5. When waffles are done, pluck them out of the press with a fork and put on a serving tray to cool. Serve straight up or with whipped cream, honey, ice cream, or peanut butter.

Albanian/Greek Chicken Pie

Kotopita

As Bill Dilios, from Politsani, Albania (formerly part of Greece), taught Lindsay Sterling in Freeport, ME.

Serves: 10 for dinner, 20 as an appetizer or side
Cooking Time: 2 hours plus thawing overnight

Ingredients

  • 1 box phyllo dough
  • 2 Tbsp olive oil
  • 4 large yellow or sweet onions, medium dice
  • 1 stick butter, cut into 1/2" chunks + 1 stick butter
  • 4 chicken breasts, cut into 1/2" cubs
  • 1 1/2 cups long grain white rice
  • 3 cups chicken stock
  • 1 boullion cube, 1 tsp boullion paste, or 1 tsp salt
  • 3 eggs

Equipment

  • cutting board
  • chef knife
  • mixing spoon
  • large soup pot 
  • large mixing bowl
  • medium bowl
  • pastry brush
  • Bill's special kotopita pan [link to store]:
  • or 3 pie plates
  • or 2 9x12, 2-inch deep baking dishes 

Instructions

1. Thaw phyllo dough. The day before you want to make kotopita, transfer the phyllo dough box from the freezer to the fridge to thaw it. Then an hour before you want to start cooking, take the phyllo box out of the fridge and let it come to room temperature on the counter. If you forget to take the phyllo out of the freezer the night before, you can thaw it on the counter in 2-3 hours. 

2. Make the filling. Saute onions with 2 Tbsp oil and 1 stick butter (cut into chunks) until onions are soft, 5-10 minutes. Cut the chicken pieces into 1/2 inch cubes and add to the onions. Wash all surfaces that raw chicken touched.  When chicken is half-cooked (opaque on the outside but still translucent in the center), add rice and saute for 2 minutes without browning anything. Add chicken stock so that the rice is just floating in liquid, about 3 cups. Add crushed bouillon cube, bouillon paste, or salt as desired and incorporate. Saute, stirring frequently, until the liquid disappears and you have a thick mass of chicken and rice with no runny liquid. Remove from stove and let cool. Mix in three eggs.

3. Preheat oven to 395. 

4. Assemble the pie. See how he did it in this video. You melt a stick of butter in cereal bowl and get a pastry brush out. Bill made one awesome, giant pie in a what looked like an extra-large, deep-dish pizza pan. Alternatively you can use three pie dishes or 2 9x12 baking dishes. Brush the bottom and sides of the baking dish with olive oil. Layer whole phyllo sheets over the bottom of baking dish, overlapping the edges of the pan by roughly 2 inches. (No folding, cutting or fussing!). 

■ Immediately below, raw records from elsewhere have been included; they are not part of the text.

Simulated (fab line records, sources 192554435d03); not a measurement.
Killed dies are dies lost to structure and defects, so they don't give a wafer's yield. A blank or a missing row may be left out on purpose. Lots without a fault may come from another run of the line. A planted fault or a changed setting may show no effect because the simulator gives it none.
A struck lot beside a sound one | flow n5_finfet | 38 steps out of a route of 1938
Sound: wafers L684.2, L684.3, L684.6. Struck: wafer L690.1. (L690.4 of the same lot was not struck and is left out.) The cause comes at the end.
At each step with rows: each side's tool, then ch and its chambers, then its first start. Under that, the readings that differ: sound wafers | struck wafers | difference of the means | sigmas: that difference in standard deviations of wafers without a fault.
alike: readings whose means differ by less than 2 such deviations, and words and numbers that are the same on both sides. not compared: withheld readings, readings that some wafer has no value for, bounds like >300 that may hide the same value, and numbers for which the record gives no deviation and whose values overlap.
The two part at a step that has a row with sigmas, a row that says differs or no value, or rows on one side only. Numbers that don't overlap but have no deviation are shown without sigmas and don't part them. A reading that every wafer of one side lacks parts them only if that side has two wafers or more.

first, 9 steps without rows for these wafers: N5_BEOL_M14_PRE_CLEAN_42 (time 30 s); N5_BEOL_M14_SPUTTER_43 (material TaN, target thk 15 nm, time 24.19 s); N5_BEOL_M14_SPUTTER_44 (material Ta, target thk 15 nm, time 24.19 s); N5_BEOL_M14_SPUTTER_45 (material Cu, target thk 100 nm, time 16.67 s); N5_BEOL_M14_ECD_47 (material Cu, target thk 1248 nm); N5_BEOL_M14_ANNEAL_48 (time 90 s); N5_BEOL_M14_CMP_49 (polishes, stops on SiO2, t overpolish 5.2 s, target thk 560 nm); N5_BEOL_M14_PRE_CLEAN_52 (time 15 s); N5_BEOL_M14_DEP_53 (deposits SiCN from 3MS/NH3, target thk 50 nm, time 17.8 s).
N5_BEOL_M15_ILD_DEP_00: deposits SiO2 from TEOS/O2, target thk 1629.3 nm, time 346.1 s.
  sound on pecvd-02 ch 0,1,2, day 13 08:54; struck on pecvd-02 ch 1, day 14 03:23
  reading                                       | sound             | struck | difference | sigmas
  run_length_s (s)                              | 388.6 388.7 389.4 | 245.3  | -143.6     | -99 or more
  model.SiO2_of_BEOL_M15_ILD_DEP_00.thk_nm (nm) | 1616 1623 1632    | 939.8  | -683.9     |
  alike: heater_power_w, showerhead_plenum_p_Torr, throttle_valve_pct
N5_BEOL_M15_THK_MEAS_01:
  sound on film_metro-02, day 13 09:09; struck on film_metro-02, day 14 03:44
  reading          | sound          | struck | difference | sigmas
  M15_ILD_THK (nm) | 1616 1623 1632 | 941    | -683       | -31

Now be like Jackson Pollock with the butter brush dripping melted butter on the phyllo. You don't need to brush the butter around - just drip enough butter so that it looks like it's starting to rain on a sidewalk. Make another layer of phyllo overlapping the edges again. Drizzle butter again. Layer phyllo again. Drizzle butter again. When you have about five layers of phyllo, make a layer of chicken filling about 1/2" inch deep. Cover with two more layers of phyllo/butter drips. Add another layer of filling about 1/2" deep. Do five more layers of phyllo. Fold all the draped edges of phyllo on top of the pie. Brush butter over the dry edges of phyllo, folding them down onto the pie. 

If you are using multiple pies, when you complete one pie, just follow the same process and make another one in another dish. 

5. Bake for about 40 minutes, turning the temp down to 385 after ten minutes. When the entire pie is golden brown, remove from oven and let the pie cool for 10-20 minutes. 

Bill Dilios teaches how to cook his favorite dish from Politsani, Albania.

6. Serve. A cool trick for cutting the pie: place a large cutting board (one that is bigger than the pie itself) over the top of the pie. Holding the pan and the cutting board together, flip them over so that the pan ends up upside down on top of the cutting board. Now just lift the pan off the pie. Use a serrated bread knife to pie into squares or wedges, depending on what look you want.

Once pie is cool, store leftover pie in tinfoil in the fridge for up to 3 days. Reheat in a 350 degree oven or toaster oven.

 

 

Bosnian-Serb Meat Pie

Burek

As Sanja Bukarac, from Sarajevo, Bosnia and Herzegovina, taught Lindsay Sterling in Portland, Maine. Illustration by Margaret Owen. Photos by Matt Boutet.

Serves: 9
Cooking Time: 1:15

Ingredients

  • 1 package phyllo dough
  • 1 Tbsp vegetable oil
  • 2 pounds ground meat (she used beef, veal and pork)
  • 2 eggs
  • 1 cup plain Greek yogurt
  • 2 bunches scallions, sliced into rounds
  • salt
  • pepper
  • bottle of plain kefir
  • sour cream (optional)

Instructions

1. One day before cooking transfer phyllo from the freezer to the fridge. One hour before cooking, transfer phyllo box to the counter. Leave it all wrapped up; you don't want the filo to dry out.

2. In a large saute pan with a little oil, saute ground meat with scallions until the meat loses all raw pink spots and is evenly brown. I didn't see her drain the meat of liquified fat, but I had a lot so I drained it off. Season with salt and pepper. In a separate container whisk together the eggs and yogurt. Grease a rectangular baking dish with spray cooking oil. Preheat oven to 385.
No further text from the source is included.